The next eshine telescope

The pointing of the telescope was not perfect. We set the pointing by calibrating the mount on a target field of stars the position of which we found using image-analysis software (see astrometry.net). The centre of field was then added, by hand, to a setup menu, and the telescope would centre well for a while. After a meridian flip, or after a few days, the centring was not so good any more.

We tested polar alignment by the drift method, but results were not clear. We are thus unsure why the pointing of the mount would deteriorate.

GOTO telescopes have calibration modes where a sequence of observations at different parts of the sky are made so that a pointing model can be calculated and used. We could not do this – we did one pointing and updated the model based on that – we needed a way to access the ‘build a pointing model’ system by software. Even to do this automatically.

We had the basic ingredients of a system to take pictures of the Moon and centre accordingly, but it was not functioning robustly.

The dream solution would be something like this: the system is lost and does not know where it points – so it takes a picture of the sky and gets an astrometric solution – then it gets more – if one solution does not work it gets more pictures, at random
above-horizon, places – and keeps going until a solution is found. Then it goes about its work. Sigh.

We needed to focus the system now and then – but it turned out that this was when the wrong filter had been selected. In view of this, there may never have been a focus problem – as long as the filter was correctly selected the system would proceed to set focus to that filter.

There was never an automatic ‘set the focus’ operation, but perhaps this was not needed? It would have been required if we had gotten the NDs up and running as a known laboratory-tested focus point for these may not have been at hand, and then it would have been necessary to find it by hand and setting a fixed value.

We were housed in a fine house at MLO, using the Groundwinds old dome.

Extra hardware had to be installed to move the dome correctly. The dome would ‘stick’ on the track now and then and screech its way round. It was not fast – 2 minutes for a full circuit.

A never-fixed software problem had to do with addressing the position –
after some operations the dome ‘had to’ perform a full circuit before
it was happy to go to where we wanted it to go.

Most problems were our fault – it took a long time to generate software that pointed the dome opening where the telescope was pointing. This is standard stuff in commercial ‘observatory software’.

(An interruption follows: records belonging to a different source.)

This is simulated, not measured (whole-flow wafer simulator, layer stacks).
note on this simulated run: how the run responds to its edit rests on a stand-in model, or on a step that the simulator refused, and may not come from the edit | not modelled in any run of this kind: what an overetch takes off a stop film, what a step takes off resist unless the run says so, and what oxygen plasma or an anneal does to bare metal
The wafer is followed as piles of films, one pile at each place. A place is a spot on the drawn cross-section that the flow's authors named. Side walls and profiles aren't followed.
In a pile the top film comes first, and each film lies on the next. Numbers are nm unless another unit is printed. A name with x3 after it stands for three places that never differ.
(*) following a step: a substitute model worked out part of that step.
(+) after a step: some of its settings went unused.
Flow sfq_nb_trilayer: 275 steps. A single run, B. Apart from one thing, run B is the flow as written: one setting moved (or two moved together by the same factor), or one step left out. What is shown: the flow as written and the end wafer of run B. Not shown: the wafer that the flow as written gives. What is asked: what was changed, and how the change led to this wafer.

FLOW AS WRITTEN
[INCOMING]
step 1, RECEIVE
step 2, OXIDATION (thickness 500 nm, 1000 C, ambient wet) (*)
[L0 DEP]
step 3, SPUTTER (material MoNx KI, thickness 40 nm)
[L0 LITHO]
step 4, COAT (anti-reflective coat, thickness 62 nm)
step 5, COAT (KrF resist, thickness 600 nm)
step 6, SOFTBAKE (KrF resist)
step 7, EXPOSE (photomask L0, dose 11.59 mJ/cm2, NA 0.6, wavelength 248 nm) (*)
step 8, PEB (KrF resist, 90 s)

The equatorial mount we got was a 1200 LX-200 GOTO mount from AstroPhysics. Once we stopped sending the wrong codes to it it worked fine. Like all LX-200s (all?) there is ‘wild slewing’ if commands arrive in the wrong order. We had a timeout that was too short and a code was sent before the last one was done – messaging during slewing is a seriously bad idea for LX-200 mounts.

Once working as it should, we saw it was a rugged and accurate mount – pointed where we wanted it to point within a few arc minutes. Only problem – as with all equatorials – is the need for meridian flip. This was never automated, so we were stuck with the default which is that slewing across the meridian is not impossible, and highly catastrophic. So we put in limit switches and stopped the scope before the meridian – did the MF – and re-centred.

Alt-AZ would not have a MF but images would rotate. Can image de-rotators work well? And automatically? And without adding extra scattered light?

Is there a “don’t message while slewing”‘ issue with alt-az LX-200 GOTO mounts? I think there is.

Need to review how “indiserver” and “ascom” setups work for various types of mounts!

The Andor iXon-897 BV CCD camera had some properties we need to review

The RON was low (2 ADU/pixel in practise, 1ADU/pixel in the brochure …)

The bias pattern was strong, as it is on thinned CCDs. The level of the bias was temperature dependent and as the camera was cooled in a thermostat loop the mean strength of the bias pattern had to be adjusted for this. We did this by using only bias frames taken just before and after the science images and scaling a ‘superbias’ field. If the superbias was representative of the actual pattern we are probably doing well _ but this in itself should be tested. We certainly have the data! All shout: Student Project!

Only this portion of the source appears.